I was able to workaround this by editing the check2m.yml and defining packages that are compatible per the checkm2 yml on their github and specifying python 3.8 ... I still had to disable strict priorities for it to resolve:
GNU nano 4.8 envs/checkm2.yml name: checkm2_env channels:
- bioconda
- conda-forge
- defaults dependencies:
- checkm2 == 1.0.1
- python == 3.8
- scikit-learn=0.23.2
- h5py=2.10.0
- numpy=1.19.2
- diamond=2.0.4
- tensorflow >= 2.2.0, <2.6.0
- lightgbm=3.2.1
- pandas=1.4.0
- scipy=1.8.0
- prodigal=2.6.3
- setuptools
- requests
- packaging
- tqdm
Hi @Rafa-Seong , @nallsing-salk , and @MicroSeq , Thanks for your patience. This might be related to an issue with CheckM2 and specifically the Zenodo API. See thread here: https://github.com/chklovski/CheckM2/issues/83
It may or may not have been resolved.
I would recommend removing the existing conda environment and trying to re-install. Please let me know if this issue persists.

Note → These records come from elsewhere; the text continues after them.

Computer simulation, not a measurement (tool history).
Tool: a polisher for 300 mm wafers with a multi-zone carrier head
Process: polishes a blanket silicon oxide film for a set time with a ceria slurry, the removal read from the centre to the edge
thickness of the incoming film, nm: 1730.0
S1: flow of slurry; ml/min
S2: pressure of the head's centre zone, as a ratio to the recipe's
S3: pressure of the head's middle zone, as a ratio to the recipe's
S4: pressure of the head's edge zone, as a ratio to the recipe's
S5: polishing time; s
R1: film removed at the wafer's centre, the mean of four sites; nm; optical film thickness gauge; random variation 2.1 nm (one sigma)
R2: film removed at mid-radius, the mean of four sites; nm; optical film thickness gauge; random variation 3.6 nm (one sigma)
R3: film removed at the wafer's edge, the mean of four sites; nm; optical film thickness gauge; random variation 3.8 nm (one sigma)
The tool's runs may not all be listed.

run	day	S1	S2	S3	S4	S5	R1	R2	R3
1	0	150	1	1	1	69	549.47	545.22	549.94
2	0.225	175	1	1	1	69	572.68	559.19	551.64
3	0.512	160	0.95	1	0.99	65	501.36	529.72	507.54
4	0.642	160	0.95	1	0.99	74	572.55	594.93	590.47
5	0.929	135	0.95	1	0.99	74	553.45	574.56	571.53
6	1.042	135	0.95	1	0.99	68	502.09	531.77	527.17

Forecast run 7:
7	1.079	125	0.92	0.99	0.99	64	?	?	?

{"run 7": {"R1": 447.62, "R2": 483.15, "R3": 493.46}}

I would prefer to keep the conda recipe as simple as possible, as pinning versions may work for some systems but not others.
I had the same issue. @MicroSeq 's solution worked for me but I guess it's not preferable in the long run. Maybe making it possible to download the CheckM2 db manually and point to it in config as you have for GTDB could be a feature worth adding in time?
I had the same issue. @MicroSeq 's solution worked for me but I guess it's not preferable in the long run. Maybe making it possible to download the CheckM2 db manually and point to it in config as you have for GTDB could be a feature worth adding in time?
This would be the best solution as many HPC systems are configured without internet access on the nodes.
Update: I removed the Checkm2Database rule and modified Checkm2ContigAnalysis to take a pre-downloaded DIAMOND database, then ran with the original checkm2.yaml conda env (i.e. not the workaround described by @MicroSeq ) and got the same error as @nallsing-salk and @Rafa-Seong so I think this means its an issue with something in the checkm2 conda env and not the Zenodo API?
Branch available here if anyone wants to confirm they get the same error.
I am unable to reproduce errors related to the checkm2 conda env, but keep me posted on any progress or continued challenges here.
Downloading the checkm2 database manually before beginning the workflow is now required, fixed in #79.